Anyway, long story short, the yellow wallpaper in the room becomes a focus for her and she begins to see images of another woman, and herself, inside the paper. Her psychosis deepens to the point where she sees "creeping" women not just in the wallpaper, but outside and eventually her psychosis takes over and she becomes the creeping woman in the wallpaper.
What I find most arresting in this story is not Perkins' description of her heroine's mental illness (yes, I'm going to call her a heroine), although this is done convincingly well, but the little hints throughout the text that point to external reasons for her experiencing this breakdown, as opposed to any internal or inherently female causes (notably that of female hysteria).
Like many women of the time, our heroine is defined by her sex, her role as a wife and as a mother. She is not named at all. Not once (unless I'm mistaken. Which I might be. Stranger things have happened as Mr Darcy will tell you...). Mention is made of her baby son, but we never see her with her baby. She has been deemed too ill to look after him. Neither does she seem to fulfill her role as a wife - she is a poor hostess and barely spends any time with her husband who is away most of the time. When he is with her he treats her like a child, not an equal, and certainly not a sexual, partner. Instead she is in the charge of "Jennie" who acts as housemaid, nurse and eventually, effectively, jailor, whom she distrusts.
Her one passion is writing and this is strictly prohibited for the sake of her health. She writes in secret when her husband and Jennie aren't looking. But this passion begins to dull as her psychosis (and the slow-drip of the drugs) kicks in.
So here is a woman who has had her liberties and rights taken away from her. And all under the guise of treatment for her hysteria.

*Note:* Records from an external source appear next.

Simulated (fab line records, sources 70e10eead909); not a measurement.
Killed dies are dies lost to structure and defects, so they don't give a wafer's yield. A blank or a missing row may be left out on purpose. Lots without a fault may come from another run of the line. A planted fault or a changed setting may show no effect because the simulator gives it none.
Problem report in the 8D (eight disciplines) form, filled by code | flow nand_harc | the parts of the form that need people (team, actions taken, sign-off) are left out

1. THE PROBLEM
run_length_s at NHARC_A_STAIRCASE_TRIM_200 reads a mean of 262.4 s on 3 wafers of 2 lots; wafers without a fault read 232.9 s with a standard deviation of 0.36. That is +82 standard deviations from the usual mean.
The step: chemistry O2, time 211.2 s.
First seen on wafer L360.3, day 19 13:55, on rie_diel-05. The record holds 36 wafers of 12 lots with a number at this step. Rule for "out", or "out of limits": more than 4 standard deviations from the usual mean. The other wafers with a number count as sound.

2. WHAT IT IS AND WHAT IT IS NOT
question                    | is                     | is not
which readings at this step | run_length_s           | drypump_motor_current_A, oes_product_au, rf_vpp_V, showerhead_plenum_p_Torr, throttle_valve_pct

What Perkins does so well in this short piece of writing is to get inside the mind of a woman struggling with the everyday pressures of 19th century life. We are all products of our environment (discuss!) and our heroine's fateful lapse into mental illness is perhaps inevitable given not only the way she is treated, but the expectations that are made of her - expectations of which she is fully aware and which become therefore self-fulfilling.
In presenting the situation thus, Gilman shows us that society is at fault here. She is very consciously subverting the accepted social norm in an implicit, rather than explicit way. As modern readers of this text, understanding the sociohistorical context, we can appreciate her courage and skill as an author in addressing this horror (for this is what the treatment of the protagonist amounts to).
Read up on Gilman, she's an interesting 19th century author. She was herself subjected to "rest cure", forbidden to work, kept to a domestic/docile* (delete as applicable) routine and wrote The Yellow Wallpaper as a reaction to this.